-3

For the class cs50, I have to read in jpeg files byte by byte from a memory card in order to look at the header information. The file compiles well, but whenever I execute the file, it returns a "segmentation fault(core dumped)" message.

Edit) Okay, now I know why I have to use an "unsigned char" instead of "int*". Can someone tell me how I can store information into files within scope for this particular code? Right now, I am trying to store information outside of an if() condition, and I don't think the fread function is actually accessing the "image" file I opened.

#include <stdio.h>
#include <string.h>
#include <math.h>

FILE * image = NULL;

int main(int argc, char* argv[])
{
    FILE* infile = fopen("card.raw", "r");
    if (infile == NULL)
    {
        printf("Could not open.\n");
        fclose(infile);
        return 1;
    }
    unsigned char storage[512]; 
    int number = 0;
    int b = floor((number) / 100);
    int c = floor(((number) - (b * 100))/ 10);
    int d = floor(((number) - (b * 100) - (c * 10)));
    int writing = 0;
    char string[5];
    char* extension = ".jpg";

    while (fread(&storage, sizeof(storage), 1, infile))
    {

        if (storage == NULL)
        {
            break;
        }

        if (storage[0] == 0xff && storage[1] == 0xd8 && storage[2] == 0xff)
        {
            if (storage[3] == 0xe0 || storage[3] == 0xe1)
            {

                if (image != NULL)
                {
                    fclose(image);
                }
                sprintf(string, "%d%d%d%s", b, c, d, extension);
                image = fopen(string, "w");
                number++;
                writing = 1;
                if (writing == 1 && storage != NULL)
                {
                    fwrite(storage, sizeof(storage), 1, image);
                }
            }
        } 

        if (writing == 1 && storage != NULL)
        {
            fwrite(storage, sizeof(storage), 1, image);
        }

        if (storage == NULL)
        {
            fclose(image);
        }

    }

    fclose(image);
    fclose(infile);
    
    return 0;
}

This is the problem set just in case my explanation is not clear.

recover

In anticipation of this problem set, I spent the past several days snapping photos of people I know, all of which were saved by my digital camera as JPEGs on a 1GB CompactFlash (CF) card. (It’s possible I actually spent the past several days on Facebook instead.) Unfortunately, I’m not very good with computers, and I somehow deleted them all! Thankfully, in the computer world, "deleted" tends not to mean "deleted" so much as "forgotten." My computer insists that the CF card is now blank, but I’m pretty sure it’s lying to me. Write in ~/Dropbox/pset4/jpg/recover.c a program that recovers these photos.
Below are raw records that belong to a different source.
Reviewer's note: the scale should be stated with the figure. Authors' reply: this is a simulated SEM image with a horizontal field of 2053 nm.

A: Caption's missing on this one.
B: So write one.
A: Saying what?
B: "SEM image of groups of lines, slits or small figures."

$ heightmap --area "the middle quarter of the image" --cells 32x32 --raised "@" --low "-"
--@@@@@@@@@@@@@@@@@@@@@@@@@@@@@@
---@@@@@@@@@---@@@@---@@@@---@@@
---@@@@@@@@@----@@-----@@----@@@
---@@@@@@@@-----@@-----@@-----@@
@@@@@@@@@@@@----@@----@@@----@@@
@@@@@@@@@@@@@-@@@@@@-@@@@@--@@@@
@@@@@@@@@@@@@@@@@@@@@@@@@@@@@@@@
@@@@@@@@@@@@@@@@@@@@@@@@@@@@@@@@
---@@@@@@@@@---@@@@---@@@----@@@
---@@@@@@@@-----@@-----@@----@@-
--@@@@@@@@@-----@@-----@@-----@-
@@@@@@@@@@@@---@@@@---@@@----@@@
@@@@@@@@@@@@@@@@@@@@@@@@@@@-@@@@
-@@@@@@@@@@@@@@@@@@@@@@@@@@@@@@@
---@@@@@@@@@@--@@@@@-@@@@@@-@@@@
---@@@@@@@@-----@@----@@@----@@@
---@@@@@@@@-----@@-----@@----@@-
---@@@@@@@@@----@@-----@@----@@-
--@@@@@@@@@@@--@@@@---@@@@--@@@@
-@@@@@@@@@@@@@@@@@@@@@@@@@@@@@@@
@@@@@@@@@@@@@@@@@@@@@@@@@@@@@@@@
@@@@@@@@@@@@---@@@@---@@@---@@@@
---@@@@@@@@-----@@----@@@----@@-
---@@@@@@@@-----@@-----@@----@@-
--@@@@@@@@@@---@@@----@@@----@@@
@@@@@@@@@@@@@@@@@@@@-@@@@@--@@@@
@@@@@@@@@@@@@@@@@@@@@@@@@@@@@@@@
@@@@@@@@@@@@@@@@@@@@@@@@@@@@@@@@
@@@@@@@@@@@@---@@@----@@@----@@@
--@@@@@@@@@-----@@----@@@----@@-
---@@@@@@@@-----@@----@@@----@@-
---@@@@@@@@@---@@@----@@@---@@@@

Ummm. Okay, here’s the thing. Even though JPEGs are more complicated than BMPs, JPEGs have "signatures," patterns of bytes that distinguish them from other file formats. In fact, most JPEGs begin with one of two sequences of bytes. Specifically, the first four bytes of most JPEGs are either 0xff 0xd8 0xff 0xe0 or 0xff 0xd8 0xff 0xe1 from first byte to fourth byte, left to right. Odds are, if you find one of these patterns of bytes on a disk known to store photos (e.g., my CF card), they demark the start of a JPEG. (To be sure, you might encounter these patterns on some disk purely by chance, so data recovery isn’t an exact science.)

Fortunately, digital cameras tend to store photographs contiguously on CF cards, whereby each photo is stored immediately after the previously taken photo. Accordingly, the start of a JPEG usually demarks the end of another. However, digital cameras generally initialize CF cards with a FAT file system whose "block size" is 512 bytes (B). The implication is that these cameras only write to those cards in units of 512 B. A photo that’s 1 MB (i.e., 1,048,576 B) thus takes up 1048576 ÷ 512 = 2048 "blocks" on a CF card. But so does a photo that’s, say, one byte smaller (i.e., 1,048,575 B)! The wasted space on disk is called "slack space." Forensic investigators often look at slack space for remnants of suspicious data.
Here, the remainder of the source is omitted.